A Southern California van ride and a weekend of Korean food began the process, and months of quality relief pitching sealed it. Chan Ho Park did not want to be a member of the Phillies' bullpen, but he is finishing the season as one of its key contributors - and enjoying it.
Manager Charlie Manuel and pitching coach Rich Dubee always maintained that the 36-year-old righthander's repertoire was more suited to the bullpen at this stage of his career, and the evidence has proved them correct. In seven starts in April and May, Park posted a 7.27 earned run average and was sent to the bullpen in favor of J.A. Happ. Since then, Park's numbers have been increasingly impressive, making him an essential component of a bullpen hobbled by injuries.

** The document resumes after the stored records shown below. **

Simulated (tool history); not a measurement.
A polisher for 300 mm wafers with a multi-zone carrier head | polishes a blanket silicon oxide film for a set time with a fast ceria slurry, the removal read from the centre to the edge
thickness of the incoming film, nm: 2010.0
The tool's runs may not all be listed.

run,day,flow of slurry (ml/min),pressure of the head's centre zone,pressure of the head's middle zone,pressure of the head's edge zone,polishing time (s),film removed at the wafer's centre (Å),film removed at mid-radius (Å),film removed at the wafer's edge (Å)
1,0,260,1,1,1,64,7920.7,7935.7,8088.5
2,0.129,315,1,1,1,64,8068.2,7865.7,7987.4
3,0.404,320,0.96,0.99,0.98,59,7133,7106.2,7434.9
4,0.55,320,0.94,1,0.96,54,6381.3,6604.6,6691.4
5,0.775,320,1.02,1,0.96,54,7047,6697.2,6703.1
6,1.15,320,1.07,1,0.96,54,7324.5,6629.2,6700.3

Look at the ERAs by month:
Before the All-Star Game, 5.49.
Since the All-Star Game, 1.65.
Don't like ERA? How about walks and hits per innings pitched (WHIP)? Before the midsummer classic, 1.53; since, 0.92.
The primary differences have been aggressiveness and stamina, according to Park and his fellow relievers. From the bullpen, Park has been more inclined to throw strikes and challenge hitters, without needing to conserve energy for later in the game. Park said that as a starter, he had tried to be too fine with his pitches, to "do too much" in an effort to impress. Now that he is responsible for just a few innings, Park said, he feels more comfortable just lettin' it rip.
He also said he was much more comfortable in the social environment of the Phils' bullpen. The relievers are an especially tight group, and all the rest are Americans. That dynamic had been a barrier on other teams for Park, who became the first Korean to ever play in the major leagues when he debuted with the Los Angeles Dodgers in 1994. Pitching for four clubs before arriving in Philadelphia, Park sometimes felt isolated from his teammates. He speaks English, stopping occasionally to search for the appropriate word, but said he had yet to find a group as accepting as the men in the Phils' bullpen. Still, though, it took time to feel comfortable.
When demoted from the rotation May 19, Park was crestfallen. He had not enjoyed relieving last season in Los Angeles and had signed with the Phillies with the intention of being their fifth starter.
"My favorite thing is to be a starter," Park said last week. "However, you can't live with your dream forever. Sometimes you've got to understand the now. Sometimes you have to search for another way to find your dream."
Several Phils relievers said in interviews last week that Park had been quiet at first and hadn't seemed comfortable in the group until an early June trip to the West Coast.
The Phillies played a three-game series in San Diego from June 1-3, then traveled to Los Angeles for four games. The MLB Network was filming its reality series The Pen, which featured the Phillies' relievers, and asked members of the bullpen to ride up the California coast in a van while cameras rolled.
In the series, the quality time offered by the ride was presented as a turning point for Park, when he finally opened up to new colleagues and began to enjoy his assignment. Several Phils relievers said last week that the narrative arc was accurate, and that Park had first shown his humor and personality during that van trip.
It helped that L.A. was the destination. More than one-third of Koreans in the United States live in California, according to census data, and more than 50,000 of them live in an area of about six square miles in Los Angeles. Park played a total of nine seasons in two stints with the Dodgers; L.A. is Chan Ho's town.
In the visiting clubhouse at Dodger Stadium and around the city, Park became more outgoing. He had Korean food delivered to the ballpark for his teammates, who enjoyed the cuisine. He felt at ease in his knowledge of the city. This reporter was driving out of the stadium in heavy traffic one night and heard a knock on a window in the next lane. It was Park, stuffed into a Jeep with Chad Durbin, Chris Coste, and other teammates. Smiling broadly, Park rolled down the window and asked, "Hey, man, you need directions?"
After that trip, Park began to forget about his disappointment and appreciate his circumstances. While some teams had failed to fully include Park socially, the Phillies turned cultural differences into humor. Park is often baffled by American clichés like "turn the page" and asks his teammates to explain them. Members of the bullpen recently devoted significant time teaching Park to spell and pronounce elbow.
The camaraderie has more serious benefits as well. Park has watched Brad Lidge maintain his natural optimism during a trying season and said he had learned from the closer how to confront adversity without losing confidence.
"I've played with a lot of teams, and I see why this team is successful," Park said. "Sometimes it's not good enough to be a good-hitting team or a good-fielding team. It's the philosophy. It's the balance of people."